Clear land policy needed
I HAVE NO RESPECT FOR, neither am I in the habit of replying to, those who lack the testicular (or other) fortitude to reveal their identity, but instead hide behind a protective veil of anonymity.
However, I will make an exception and reply to the comment by A Voice In The Wilderness in the Saturday Sun of June 19.
The writer wonders why there were so few voices speaking about the “acquisition” of 22 acres of land at Buttals for the construction of a polo field compared to the compulsory acquisition of land at Brighton, currently under agriculture, for housing.
The difference is that the Brighton issue was brought before Parliament and was debated while, to my knowledge, there was no such debate on the polo field.
However, I trust that he/she was one of those “few voices” speaking on the Buttals polo field issue and I look forward to further “vigorous discussion” from him/her on the matter.

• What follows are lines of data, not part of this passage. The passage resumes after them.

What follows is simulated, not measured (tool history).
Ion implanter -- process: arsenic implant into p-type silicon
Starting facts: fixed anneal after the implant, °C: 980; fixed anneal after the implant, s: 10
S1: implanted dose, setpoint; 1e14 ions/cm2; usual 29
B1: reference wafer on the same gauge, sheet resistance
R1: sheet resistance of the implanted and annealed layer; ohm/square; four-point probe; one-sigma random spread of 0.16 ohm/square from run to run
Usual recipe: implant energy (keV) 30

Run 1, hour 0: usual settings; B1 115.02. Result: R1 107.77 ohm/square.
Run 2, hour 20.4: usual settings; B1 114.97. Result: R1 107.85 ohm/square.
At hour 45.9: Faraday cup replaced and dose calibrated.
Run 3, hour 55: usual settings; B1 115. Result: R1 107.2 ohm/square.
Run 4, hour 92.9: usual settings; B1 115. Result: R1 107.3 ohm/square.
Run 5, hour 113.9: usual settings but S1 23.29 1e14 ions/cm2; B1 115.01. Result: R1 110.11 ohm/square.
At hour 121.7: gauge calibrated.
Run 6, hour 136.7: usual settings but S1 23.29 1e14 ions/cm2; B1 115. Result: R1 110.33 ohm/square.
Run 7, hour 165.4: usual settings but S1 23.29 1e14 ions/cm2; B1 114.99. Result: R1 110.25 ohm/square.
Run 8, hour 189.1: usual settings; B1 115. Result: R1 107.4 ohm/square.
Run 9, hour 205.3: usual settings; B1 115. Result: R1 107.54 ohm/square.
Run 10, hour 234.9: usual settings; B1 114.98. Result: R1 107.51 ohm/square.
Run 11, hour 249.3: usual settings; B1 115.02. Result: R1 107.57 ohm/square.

I gave my views in the Senate debate on the Brighton land, and through the media, I subsequently corrected the erroneous statements made to the effect that the Brighton land was either not arable or was not likely to go into agriculture, since I could categorically state it was actually under agriculture.
I was not aware that there were many other “voices” on the issue. As to what became of “the sheep farming that was hinted at in the early stages of the acquisition at Buttals”, I recommend asking the owner of the Buttals property, as he has not informed me of his past, present or future plans for the property.
I am puzzled though, why the writer did not mention the highly publicised development of 220 acres of agricultural land at Pickering. I wholeheartedly agree with development for St Lucy, but we don’t need to destroy good agricultural land to do it.
What of the proposed Harrison Point development approved by Parliament about three years ago? Is that to die a natural death, and better agricultural land be taken out for another development project? The Prime Minister, as reported in the June 20 Sunday Sun, states that the project is consistent with the Physical Development Plan.
Well, certainly not the part of the plan which indicates that non-agricultural uses in the agricultural areas are only permitted in accordance with a number of policies, including “an amendment to the Physical Development Plan where the land area is greater than ten hectares…”.
I would have assumed that such an amendment would have had to go before Parliament – but of course it may be one of the many things which comes before Parliament for regularisation years after the fact.
The Prime Minister is also reported as describing the project as the delivery of a major promise made in the February 2008 Throne Speech.
Well, I remember another promise made in that Throne Speech which was (my government) “will introduce the Agricultural Protection Act that will require a two-thirds majority of both Houses of Parliament for a change of use of land from agriculture”.
That seems to have gone by the wayside. What we need is a clear land use policy that designates a certain area of land for agriculture and clearly states exactly where this is, and to be assured this policy does not change whenever it is convenient.
Furthermore, in my opinion, the format of the Physical Development Plan is designed to confuse and the policies stated therein are about as clear as mud – but then of course, that can be convenient in certain circumstances.
I will continue to stand behind what I believe but I too feel like a “voice crying in the wilderness”.